There are two roads open for Lebanon today, one leading toward reform, the other toward devastation. The political parties will grind their teeth and scheme to get as much out of the IMF as they can, but they will have to broadly accept an agreement in the end. They have nowhere else to go.
*BY Michael Young
It’s difficult to be optimistic in Lebanon today, but we are at a valuable new moment in the country’s history. After decades of feeding off of a rentier system, the country’s corrupt political forces realise they have killed the beast that fed them. It is “game over.” Their ability to recreate what they had before is nil.
If one dared be optimistic, it would be optimism that Lebanon has no alternative today but to rebuild everything from scratch. Even the promise of income from oil and gas was dealt a major blow recently, blocking the oligarchy’s sole way out of their financial dilemma. This interregnum creates an opening for Lebanese society partly to shape its own destiny against the political actors who impoverished them.

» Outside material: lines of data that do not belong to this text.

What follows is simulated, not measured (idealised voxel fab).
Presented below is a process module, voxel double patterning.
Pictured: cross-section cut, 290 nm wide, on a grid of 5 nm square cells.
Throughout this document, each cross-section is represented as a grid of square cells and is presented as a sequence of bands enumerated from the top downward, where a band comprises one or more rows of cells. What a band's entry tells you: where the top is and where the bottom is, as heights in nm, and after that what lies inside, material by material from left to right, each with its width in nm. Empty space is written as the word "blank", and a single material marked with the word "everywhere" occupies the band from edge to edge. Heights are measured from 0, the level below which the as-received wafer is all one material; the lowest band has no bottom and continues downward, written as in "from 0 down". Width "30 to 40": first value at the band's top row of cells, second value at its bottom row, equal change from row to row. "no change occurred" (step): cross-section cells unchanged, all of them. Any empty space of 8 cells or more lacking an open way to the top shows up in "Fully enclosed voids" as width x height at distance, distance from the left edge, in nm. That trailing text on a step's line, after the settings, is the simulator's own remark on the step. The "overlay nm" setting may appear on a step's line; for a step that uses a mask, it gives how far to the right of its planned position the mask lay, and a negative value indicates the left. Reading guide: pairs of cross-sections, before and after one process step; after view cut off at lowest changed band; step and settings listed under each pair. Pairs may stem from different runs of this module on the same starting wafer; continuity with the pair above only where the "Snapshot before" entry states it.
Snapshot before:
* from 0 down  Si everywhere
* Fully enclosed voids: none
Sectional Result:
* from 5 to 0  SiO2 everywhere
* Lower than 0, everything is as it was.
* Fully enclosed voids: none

There are two paths open for Lebanon today. There is the path of going to the International Monetary Fund and accepting a reform plan that permits the institution to disburse funds to Lebanon. Or, barring that, there is the path of bankruptcy, state collapse, chaos, possibly famine, and mass emigration.
There is simply no third way. Certainly, the politicians or leading political parties have no sincere desire to embrace reform. Nor can they afford, however, an implosion of the state, which would undermine their domination and everything they have fought to preserve since public protests began last October 17.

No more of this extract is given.